It appears this problem depends on the size of transaction index.
Thanks Mark for the pointer.
The maximum number of lock objects needed can be estimated as follows:
For Btree and Recno access methods, you will need one lock object per level of the database tree, at a minimum. (Unless keys are quite large with respect to the page size, neither Recno nor Btree database trees should ever be deeper than five levels.) Then, you will need one lock object for each leaf page of the database tree that will be simultaneously accessed.
For the Queue access method, you will need one lock object per record that is simultaneously accessed. To this, add one lock object per page that will be simultaneously accessed. (Because the Queue access method uses fixed-length records and the database page size is known, it is possible to calculate the number of pages -- and, therefore, the lock objects -- required.) Deleted records skipped by a DB_NEXT or DB_PREV operation do not require a separate lock object. Further, if your application is using transactions, no database operation will ever use more than three lock objects at any time.
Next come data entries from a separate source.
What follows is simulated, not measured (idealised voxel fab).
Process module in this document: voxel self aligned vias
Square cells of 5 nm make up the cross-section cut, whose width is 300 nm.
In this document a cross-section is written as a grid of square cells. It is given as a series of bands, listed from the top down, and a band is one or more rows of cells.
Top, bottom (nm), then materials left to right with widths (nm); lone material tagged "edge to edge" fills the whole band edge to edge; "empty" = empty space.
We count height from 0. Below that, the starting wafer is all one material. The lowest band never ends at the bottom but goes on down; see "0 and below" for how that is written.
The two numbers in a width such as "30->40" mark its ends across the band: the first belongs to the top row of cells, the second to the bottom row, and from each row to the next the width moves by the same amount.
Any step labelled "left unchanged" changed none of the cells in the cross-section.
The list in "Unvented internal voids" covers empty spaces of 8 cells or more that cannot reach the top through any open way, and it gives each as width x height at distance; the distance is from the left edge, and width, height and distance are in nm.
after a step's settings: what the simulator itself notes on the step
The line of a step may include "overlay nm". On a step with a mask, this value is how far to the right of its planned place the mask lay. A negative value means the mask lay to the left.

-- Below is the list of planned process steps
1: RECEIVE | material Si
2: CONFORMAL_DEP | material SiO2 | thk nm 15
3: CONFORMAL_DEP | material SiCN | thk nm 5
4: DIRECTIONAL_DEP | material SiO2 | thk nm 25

For the Hash access method, you only need a single lock object.
For all access methods, you should then add an additional lock object per database for the database's metadata page.
The maximum number of locks required by an application cannot be easily estimated. It is possible to calculate a maximum number of locks by multiplying the maximum number of lockers, times the maximum number of lock objects, times two (two for the two possible lock modes for each object, read and write). However, this is a pessimal value, and real applications are unlikely to actually need that many locks. Reviewing the Lock subsystem statistics is the best way to determine this value.